Piedmont Park Green Market

Having obtained a rare four-day weekend, I took advantage of a sunny, temperate Saturday morning to drive downtown and check out the Piedmont Park Green Market. Every Saturday from 9am-1pm (probably a little earlier, I suspect), about fifteen to twenty-five vendors set up tents just inside the 12th street entrance. They are in their seventh year now, and have been the inspiration for many other farmer’s markets that have started in the last couple of years. Parking off Piedmont Road can be a challenge, so I thought it best to drive to the other side of the park and find a place on one of the quiet residential streets. This also afforded me a pleasant walk through the center of the 188 acre park under shady trees, amidst families out for strolls, dedicated dog-walkers and inline skaters, and what may be the last of long-legged lady joggers in shorts and tanktops.

On this day there were not a lot of “out-of-town” farmers and vendors. There were a few, including a man selling honey, vegetables, and eggs at $5 a dozen. He was sold out, but gave me a card and said I could pre-order during the week and he would hold them for me next Saturday. The search for the $5 egg goes on. Among the people who were there were local bakers, people selling flowers, a food truck featured on Food Channel, a couple who hand-makes their own pastas, and a tent providing produce grown by a local church, harvested by volunteers, and sold to raise money for charity. There was a band playing on the Clara Meer Dock, a pleasing, agreeable jazz number.

Because it is downtown there is a constant flow of people, both dedicated shoppers and people just passing by entering the park. There was little time to chat with the vendors because every few moments someone was ready to make a purchase. I did sample some flavored olive oils with the pasta couple, and bought some whole-wheat pasta (even though it breaks my rule of not buying anything I can make myself). I also bought some tiny cherry tomatoes from the church tent, and some purple muscadines from another vendor. The market runs May until December, but I wonder what the fall selection is going to look like. While it is a great resource for in-town residents who can just walk down the street to the park, it is a bit longer for me and I wouldn’t use it as a regular shopping venue. Except for the pasta, the Green Market carries much of the same items as any of the other markets I have been to. I do like the concept of the church maintaining their own garden and supporting charities with the proceeds. I am less in favor of Kaiser Permanente and the AJC being “sponsors” of the market, but maybe I’m being corporate-paranoid. It’s a nice little market with variety and personality, and it adds to the fabric of the local, organic, and sustainable environment. It’s prominent placement in Piedmont Park demonstrates the conservancy’s dedication to keeping the park a true “common ground” and community asset.

Lucy's Produce

Not “technically” a farmer’s market, Lucy’s Produce Market is a reclaimed gas station on Roswell Road that serves as an outlet for fresh local produce, jams, pickles, fire wood, plants, fruit trees, breads and nuts. The owner, Kim, named the location after her daughter and has been selling to the public for about a year and a half. We were out for lunch and passed by and decided to stop in for a look.

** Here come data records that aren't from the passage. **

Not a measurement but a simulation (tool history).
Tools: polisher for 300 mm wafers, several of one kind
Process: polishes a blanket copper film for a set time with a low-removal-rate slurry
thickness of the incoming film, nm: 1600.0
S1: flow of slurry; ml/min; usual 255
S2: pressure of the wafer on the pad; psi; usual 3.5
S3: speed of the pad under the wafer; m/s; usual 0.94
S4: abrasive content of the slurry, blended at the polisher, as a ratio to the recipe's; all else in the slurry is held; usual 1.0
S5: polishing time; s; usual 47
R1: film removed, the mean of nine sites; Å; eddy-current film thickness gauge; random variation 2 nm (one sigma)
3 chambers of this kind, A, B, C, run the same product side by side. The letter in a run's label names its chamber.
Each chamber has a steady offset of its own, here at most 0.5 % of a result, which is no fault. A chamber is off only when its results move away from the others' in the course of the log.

The first thing you come across is a large herb bed Kim planted in the spring. It is where all the fresh herbs come from. You tell her how much you want and she goes out and snips it for you. Even in this past grueling summer she kept a beautiful bed of basil, growing under what was once the awning of gas pumps long ago removed. The cracked concrete driveway is lined with tables heaped with tomatoes, peaches, beans, okra, and squashes. The three bay garage houses bags of organic mulch and potting soil, selections of potted fruit trees and herbs, and other supplies, and a big kettle filled with a bubbling brew of boiled peanuts. In what was once the glass encased office they have converted the beer and soda coolers to hold bags of shelled cowpeas, beans, fresh greens, lettuces, soups that are made and delivered daily, hummus, berries, yogurts and lots of other items provided by local vendors. Rustic wooden shelves display jams, potted succulents and house plants, bags of deep-fried peanuts, olive oil, vinegars, breads from a local bakery, and hand-made dish towels from Provence.

I got some garden-fresh basil, a basket of huge Florida tomatoes, and some South Carolina peaches the size of baseballs that were sweet and juicy. On a Friday afternoon the place was quite busy and we had little time to talk to the owners, except to say what a great selection they had, and what a nice place Lucy’s was. Being open six days a week from 9-5 makes them more “middle merchants” than “farm-to-table” vendors, but Kim and her husband, Richard, and the other woman working there could tell us the source of every item we asked about, if it was organic, how the season for some products was going, and tons of other friendly information I doubt I could have wrung out of a Kroger/Publix employee. And they are a great inner-perimeter outlet for local food artisans to establish a presence.

A little research helped me uncover their website, which looks like it is in mid-growth and doesn’t convey the homey, street-corner vendor atmosphere you find at Lucy’s. This blog from when they first opened is a better representation, but believe me, they have grown from those humble beginnings, but kept all their rustic charm.